I went to Papua because I wanted to.
Not many people from my university got the chance. Papua is far, expensive, and hard to move around in. Flying to the US from Indonesia is often cheaper. I’d been assigned to a community service team in another part of the province, but when a slot opened on the Biak team I asked to switch. The friend who’d had it was being sent to represent the university at a competition in Japan. The Biak team had a historic reputation in the program: every member committed from day one, every member bringing something to the table. Two weeks before they flew, the slot was mine. I packed in a hurry.
From infrastructure to people
The plan was simple and slightly arrogant. Build infrastructure A, B, C. Hit the metrics. Go home. That’s how university programs measure themselves and that’s how we showed up.
The first meeting with the local officials cured us of that. They welcomed us warmly with one quiet warning baked in: these kids came all the way from Java, treat them well. Then we watched a local man twice my age scale a coconut tree to fetch fruit for the officials. He climbed barefoot, dropped half a dozen coconuts at their feet, climbed down, and did not expect a single rupiah. The officials didn’t blink. We did.
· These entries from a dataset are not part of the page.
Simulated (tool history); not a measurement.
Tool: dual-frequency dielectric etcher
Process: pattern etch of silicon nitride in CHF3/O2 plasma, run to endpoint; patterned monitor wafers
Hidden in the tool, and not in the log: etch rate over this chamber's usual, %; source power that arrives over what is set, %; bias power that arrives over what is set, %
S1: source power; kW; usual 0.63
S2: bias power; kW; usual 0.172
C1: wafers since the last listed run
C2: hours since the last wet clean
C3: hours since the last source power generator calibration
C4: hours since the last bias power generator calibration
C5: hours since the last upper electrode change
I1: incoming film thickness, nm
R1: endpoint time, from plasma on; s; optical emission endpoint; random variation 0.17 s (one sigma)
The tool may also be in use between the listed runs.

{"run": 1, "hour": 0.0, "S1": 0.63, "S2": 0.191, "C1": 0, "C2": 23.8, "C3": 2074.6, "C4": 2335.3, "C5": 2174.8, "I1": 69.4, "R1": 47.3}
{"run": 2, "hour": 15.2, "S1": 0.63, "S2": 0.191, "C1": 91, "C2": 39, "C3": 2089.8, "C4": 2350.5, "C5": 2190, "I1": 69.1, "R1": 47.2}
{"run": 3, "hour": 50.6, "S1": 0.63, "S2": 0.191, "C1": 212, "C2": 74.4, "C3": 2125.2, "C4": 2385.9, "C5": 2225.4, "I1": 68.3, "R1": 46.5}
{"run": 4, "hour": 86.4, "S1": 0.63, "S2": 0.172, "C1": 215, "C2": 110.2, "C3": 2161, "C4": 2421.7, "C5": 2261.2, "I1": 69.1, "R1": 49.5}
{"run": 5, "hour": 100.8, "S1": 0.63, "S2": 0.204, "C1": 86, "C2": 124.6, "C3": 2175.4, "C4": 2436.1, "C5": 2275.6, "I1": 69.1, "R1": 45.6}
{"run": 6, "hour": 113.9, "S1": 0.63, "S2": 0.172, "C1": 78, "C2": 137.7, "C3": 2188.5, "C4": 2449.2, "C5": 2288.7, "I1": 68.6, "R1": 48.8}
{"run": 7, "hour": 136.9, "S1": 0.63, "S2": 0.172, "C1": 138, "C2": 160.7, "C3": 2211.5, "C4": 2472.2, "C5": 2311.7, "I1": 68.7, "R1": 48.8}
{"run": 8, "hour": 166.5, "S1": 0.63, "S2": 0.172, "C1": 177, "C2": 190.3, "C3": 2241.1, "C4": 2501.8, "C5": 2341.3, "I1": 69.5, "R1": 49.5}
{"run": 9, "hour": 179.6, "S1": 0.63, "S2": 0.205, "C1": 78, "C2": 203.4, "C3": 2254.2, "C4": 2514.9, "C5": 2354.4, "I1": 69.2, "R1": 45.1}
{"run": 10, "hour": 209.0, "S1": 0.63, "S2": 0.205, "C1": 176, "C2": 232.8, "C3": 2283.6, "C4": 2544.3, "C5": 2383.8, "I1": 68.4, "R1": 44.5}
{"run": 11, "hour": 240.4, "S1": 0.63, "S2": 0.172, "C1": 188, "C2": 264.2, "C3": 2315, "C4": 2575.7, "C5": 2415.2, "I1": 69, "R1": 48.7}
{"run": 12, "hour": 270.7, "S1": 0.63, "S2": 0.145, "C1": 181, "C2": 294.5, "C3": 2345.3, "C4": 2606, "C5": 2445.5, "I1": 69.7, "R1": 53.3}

We rewrote the goals that night. Less about what we’d build, more about what we’d leave behind that wasn’t a building. Confidence, mostly. Skills they could use without us. We worked with a few families to commercialize their services. Guided tours, hosted meals, a small beachfront kiosk we sketched out together. They told us, towards the end, that it was the first time anyone had visited and wanted them to actually succeed, instead of just hosting some ceremony for the photos.
The shape of a day
Days had a shape. Most mornings you worked: digging foundation, mixing concrete, hauling lumber. If you drew “city duty” you took a four-hour boat ride to the nearest town for supplies. The trade was a few hours of “city” life — signal, hot food, asphalt — for half a day each way on a bumpy wooden boat.
With no signal at base, you had to actually talk to each other. I learned more Javanese in two months in Papua than I had in three years of living in Yogyakarta. A single Novo Amor song looped on a tinny speaker every evening, so many times that I cannot hear the opening chord today without smelling smoke and salt and bug spray.
Twenty-nine of us, and cooking went on rotation. Each team took a week of breakfasts, lunches, and dinners. Every team had a leader who was, on paper, a good cook. Ours was on a different kind of paper. By Wednesday we knew which shifts to look forward to and which ones to brace for. I will not name names.
The diet was fish, fish, and fish. Around week three the smell of grilled fish stops being romantic and becomes something you negotiate with. We started fantasizing about chicken with the focused desperation of people who had no other options. Twice a month a delegation of officials would come from town and bring proper Minang food with chicken in it, and we would behave ourselves with the dignity of stray dogs at a wedding.
What Biak takes
Biak does not let you off easy. Clean water was a project to acquire. Wounds didn’t heal because they couldn’t dry. The flies were committed. The mosquitoes were on another level entirely. I lived in shorts and flip-flops, which is how I ended the trip with over fifty open mosquito sores on my legs and an intimate working relationship with band-aids. Half a pack per shower. The team mocked me the entire time. I would absolutely do it again.
Toward the end I wanted to swim badly enough that I wrapped both legs in plastic wrap and walked into the ocean. It sort of worked. It might have made things slightly worse, but the legs were so far gone by then that any new damage felt cosmetic. I reapplied band-aids in a militant grid afterward and counted the swim as worth the cost.
I think about Biak the way you think about a relationship that taught you something. Two months on an island with twenty-eight other people, no internet, too many fish, all of the mosquitoes, and a kiosk we built together that I’d fly back to check on tomorrow if Biak weren’t so hard to reach. These are the people I look forward to seeing every time I land in Indonesia. I joined this team late, on purpose. It became one of the most important things I did in college.